Interview with Martha Nussbaum on Anger, Disgust, and Love

On Anger, Disgust, and Love

You are one of the world’s best known and most celebrated living philosophers, as testified by your 57 honorary degrees and by your reception of the most prestigious honors in philosophy (just in the last two years: Philip Quinn Prize 2015, for outstanding service to the profession of philosophy; Inamori Ethics Prize for Outstanding Ethical Leadership, 2015; Nonino Prize for a “Master of Our Time,” 2015; Kyoto Prize in Philosophy, 2016; NEH Jefferson Lecture, 2017). And yet, your graduate education was not in philosophy but in classical philology. Your PhD dissertation, defended in 1975 at Harvard University, was entitled Aristotle’s De Motu Animalium, and it was more or less the same as the book of that title, published in 1978. What attracted you to classical philology in the first place, and why did you eventually make the transition to philosophy? Is your graduate training in philology to be credited in part for your success as a philosopher, and if so how?

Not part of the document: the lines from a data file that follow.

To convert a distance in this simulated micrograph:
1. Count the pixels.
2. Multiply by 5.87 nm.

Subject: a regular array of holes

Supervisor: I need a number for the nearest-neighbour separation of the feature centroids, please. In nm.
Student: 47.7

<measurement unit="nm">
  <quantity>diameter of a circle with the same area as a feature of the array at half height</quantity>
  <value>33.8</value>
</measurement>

I was attracted to Classics by my love of Greek tragedies and comedies, which I read first in English and then, as soon as I could, in Greek.  When I went to graduate school I wanted to write about tragedy – and lo and behold, I did! – but later. Because when I got to Harvard I found that nobody was addressing the deep ideas in the tragedies. Some were editing texts, and others were doing literary criticism of a somewhat superficial and vapid sort.  The people who really commanded my respect were G. E. L. Owen, the great scholar of Plato and Aristotle, and Glen Bowersock, the historian. I don’t have a gift for history, but in order to work with Glen I made Tacitus my “special author” in Latin, and I’ve always delighted in Glen’s prodigious learning, his grace, his wit.